Sunday 24 February 2008

Onion relish and pizza

Right, since it was pizza night tonight, I decided that I wanted to make a vego pizza that included onion relish as one of the toppings. If you like your steak with a bit of onion relish on the side (or a lot, as I do), or bangers and mash with a MOUND of onion relish piled over the top, then you'll know what I am on about.

I have made it a few times before, but have never had to suffer through cutting up enough onions to make a kilo of sliced onion. The recipe, which comes from Donna Hay, calls for double that, but I never would have survived the slicing of 2kg of onion. As it was, it took me four goes to slice this much (which I think came to 12 onions).



You get a nice big pot, like my Le Cruesett (or however you spell it) and heat it up to medium heat, then toss in a lot of olive oil. Coat the bottom of that sucker, don't be scared of a bit of oil. When it's heated up, chuck in the onions, stir them to break them up then whack the lid on.

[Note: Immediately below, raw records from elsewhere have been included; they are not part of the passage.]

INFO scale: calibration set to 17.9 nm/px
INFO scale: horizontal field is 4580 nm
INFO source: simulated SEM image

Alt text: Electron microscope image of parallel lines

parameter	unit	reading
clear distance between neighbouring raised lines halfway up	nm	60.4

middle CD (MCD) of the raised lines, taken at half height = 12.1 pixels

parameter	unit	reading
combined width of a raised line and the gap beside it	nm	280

Come back every 15 minutes and give them another stir. At the half hour mark, you might have to scrape a few caramelised bits off the base. Cook them for 40-60 minutes - however long it takes them to go a nice brown colour.

For 1kg of onions, throw in half a cup of brown sugar and half a cup of red wine vinegar, plus salt and pepper to taste. I also like to toss in a handful of sage, and you can also throw in things like apple and currants if it takes your fancy. I used white wine vinegar today, and I am not sure if it made any difference.

That much sugar makes it a bit too sweet for me, but I do not have super-sweet taste buds.

How was it on pizza?

Bloody magnificent, if I say so myself.

Instead of using drained and squished tinned tomatoes to make the sauce, I bought a small tub of semi-dried tomatoes from the local woggery, plus tried oven drying a kilo of my own, and munched that up the blender with some garlic and salt to make an excellent pizza sauce. It did need a splash of balsamic vinegar though, and a small amount of sugar.



If you want to know why the average westerner is ingesting so much sugar these days, try making a pizza tomato sauce without sugar. Then keep adding sugar until it tastes like the shit that gets delivered. You'll probably have made a sauce that is 50% red stuff and 50% sugar.

I also make my own dough, because J prefers a dough that is about 30% wholemeal flour, and I have come to like it too. It has more texture than the usual lily-white shite that comes in a cardboard box. The trick is to buy some digital scales for weighing the ingredients. I thought weighing stuff to make dough was a complete crock - until I tried doing it for myself.

I usually make 3 pizzas for 3 of us, and on average, one goes in the fridge for snacks the next day. Enough dough for that many pizzas requires:

500gm flour - you can use all plain, or a mix of plain and wholemeal, or even a mix of semolina, plain and wholemeal (as I do). But weigh it, and make sure it comes to 500gm. Not 501gm. Not 499 gm. 500gm.

350gm water - yes, weigh the water. I normally make a mix of 30gm of olive oil and 320gm water. Whatever mix you use, it must weigh 350gm in total.

10gm of yeast and 10gm of flour.

That's it. Throw it all in a mixer, put in the dough hook and go and blog for 10 minutes.

Come back, turn the dough into a floured bowl, cover with a teatowel and go to the pool for an hour.

Get home, cook, eat and then lie around feeling very fat.